Gold Retraces 50% Of Both Summer '13 and 2008-2011 Gains Ahead Of Fed Vote
The WHOLESALE price of gold halved an early 1.5% rally lunchtime Tuesday in London, dropping back to $1315 per ounce as world stock markets fell ahead of tomorrow's long-awaited US Federal Reserve decision.
Silver reversed all of an earlier 1.8% climb, falling back below $22 per ounce.
UK and Eurozone government bonds slipped in price, but US Treasuries rose – pushing interest rates down for a fifth session – after new data said US consumer prices rose less quickly than analysts forecast in August.

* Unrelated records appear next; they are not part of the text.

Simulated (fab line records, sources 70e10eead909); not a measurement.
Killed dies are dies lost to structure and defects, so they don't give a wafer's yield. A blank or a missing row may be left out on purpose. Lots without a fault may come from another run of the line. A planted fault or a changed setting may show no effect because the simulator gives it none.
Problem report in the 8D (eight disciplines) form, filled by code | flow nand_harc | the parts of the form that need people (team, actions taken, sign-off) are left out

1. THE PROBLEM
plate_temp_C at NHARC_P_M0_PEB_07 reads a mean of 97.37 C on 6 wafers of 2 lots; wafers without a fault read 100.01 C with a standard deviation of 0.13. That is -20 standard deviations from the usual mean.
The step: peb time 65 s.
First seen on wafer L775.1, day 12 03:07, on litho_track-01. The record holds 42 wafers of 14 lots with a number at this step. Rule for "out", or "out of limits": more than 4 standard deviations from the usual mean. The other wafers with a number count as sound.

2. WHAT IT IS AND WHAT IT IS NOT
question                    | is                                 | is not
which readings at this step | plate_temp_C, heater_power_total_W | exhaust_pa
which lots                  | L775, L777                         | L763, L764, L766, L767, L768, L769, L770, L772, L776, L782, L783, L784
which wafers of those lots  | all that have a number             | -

The Dollar slipped back as CPI showed a rise of 1.5% year-on-year, but it held the Euro below Monday's 3-week highs.
Sterling traded half-a-cent beneath yesterday's new 2013 highs, capping gold for UK investors below £830 per ounce.
"Our US economists' expectations for a 'dovish' taper," says a note from Goldman Sachs analysts, "[plus] gold's recent decline will likely limit the downside to gold prices heading into the September FOMC."
The Fed will tomorrow cut $10 billion off its current monthly quantitative easing program of $85bn in bond purchases, a Reuters poll of economists says.
Betting on the futures market, however, says the US central bank is now likely to keep interest rates near zero for longer, with prices giving odds of only 55% to a first hike in December 2014.
But "in the past couple of weeks," says Commerzbank chart analyst Axel Rudolph, the price of gold "has reasserted its downtrend."
Late Monday's low of $1304 was near both a "50% retracement of the June-to-August rally...and also [a] 50% retracement of the 2008-11 advance," on Rudolph's charts.
"Failure at the August low [$1272] will confirm that another interim top has been formed [putting] the 1200/1100 region back in play."
"Price action remains weak," agrees chart analysis from Scotia Mocatta's dealing team, pointing to resistance at $1348 and support at $1273.
Gold investment "is in bear market," says a note from Credit Suisse analysts, "in which rallies should be sold.
"[This is] not a bull market that is just taking a nap."
Gold Eagle coin sales from the US Mint are on track for the slowest September in five years according to online data, and are running at just 20% of this month in 2012.
Figures for Silver Eagles, in contract, are running equal to last September's strong sales.
Gold needed to back exchange-traded funds meantime remained steady on Monday, with the giant SPDR Gold Trust's ETF holdings staying at 911 tonnes – two tonnes above August's four-and-a-half-year low.
Over in India – where the central bank today imposed new rules on India's gold loan industry – "Fresh buying is not happening," Bloomberg quotes Haresh Soni of the All India Gems & Jewellery Trade Federation, "because there is a liquidity crunch and consumer spending has come down."
The current festival season, which peaks with Dhanteras and Diwali in November, typically sees the peak for India's gold investment and jewelry demand.
But thanks to the weak Rupee, plus high domestic prices caused by the government's fight against gold imports, "Some consumers are delaying purchases for marriages until prices stabilize," says Soni.
To try and fight gold smuggling spurred by 10% import duties and other blocks on legal flows, India's Directorate General of Revenue Intelligence "has sounded an alert to all international airports and other transit points," reports the Times of India today, "[to] check smuggling of gold."